What kind of alternate reality is the "Reckonings" columnist living in? Why should any reader believe him and his anonymous "Democratic contact," when the House Democratic leader, Richard Gephardt, is quoted elsewhere in the Times today saying, "There is no division between parties, between Congress and the president"?
"No consultation, no collaboration"? Here's a quote from a Times news article today: "Senator Hillary Rodham Clinton and Mr. Schumer asked for an extra $20 billion from Senator Tom Daschle of South Dakota, the majority leader, and then brought up the sum with Mr. Bush." Bush expressed support for the additional spending. If that's not consultation and collaboration, it's hard to imagine what is.
Low-Key: The lead editorial in today's New York Times suggests that America work with China, Saudi Arabia and Pakistan to pressure Afghanistan. "India might also be a willing partner. But its role should be low-key to avoid unnecessary complications with Pakistan and China," the Times writes.
That's a perfect example of the appeasement attitude that emboldened these terrorists to attack us to begin with. India is a democracy. China and Pakistan are authoritarian. Why should America keep its relationship with another democracy "low key" to avoid "unnecessary complications" with dictatorships? In fact, these complications are necessary. They are unavoidable. So long as America is a free democracy, we will have "complications" with those countries that are not, because America's very existence provides an example that threatens the dictatorships by inspiring the people under the dictator's boot.

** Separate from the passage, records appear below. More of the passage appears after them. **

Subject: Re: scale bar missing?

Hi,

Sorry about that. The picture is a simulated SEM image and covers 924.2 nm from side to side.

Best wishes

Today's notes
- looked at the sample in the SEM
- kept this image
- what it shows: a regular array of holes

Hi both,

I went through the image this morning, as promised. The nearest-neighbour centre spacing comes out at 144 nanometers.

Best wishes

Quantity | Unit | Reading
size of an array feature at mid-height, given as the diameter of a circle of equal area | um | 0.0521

The Times editorial asserts that "China fears a spillover of Islamic terrorism into its own western province of Xinjiang, where Muslims make up about half the population." But there's a huge difference between the terrorism that struck New York and America and efforts by Muslims in Xinjiang to break free of the Chinese dictatorship. The attack on America was an attack on freedom in a free country; the effort in China is an attempt to win freedom in an unfree empire. For the Times to combine the two as "Islamic terrorism," confusing America's interests with China's, is wrongheaded.
Israeli Oppression: An article in today's New York Times reports that Osama Bin Laden and other Arab militants "increasingly came to blame the United States for Muslim woes, among them oppression of Palestinians by Israel." Unless it is the position of the Times news department that Israel is oppressing the Palestinians (and if that is the position then it explains a lot), that sentence could be improved by writing "among them what they consider the oppression of Palestinians by Israel."
Can't Spell: An article in today's New York Times reports on a $1 million gift to the New York Times 9/11 Neediest Fund from the "Edmund J. Safra Foundation." You'd think if a foundation gave a newspaper's charitable fund $1 million dollars the newspaper could at least be bothered to spell the foundation's name correctly. It's the Edmond J. Safra Foundation, with an "o," not a "u."
Over-Overview: An article on page A3 of today's New York Times is labeled "The Overview," and another one on Page A18 is also labeled "The Overview." Maybe there needs to be some oversight of the overviews.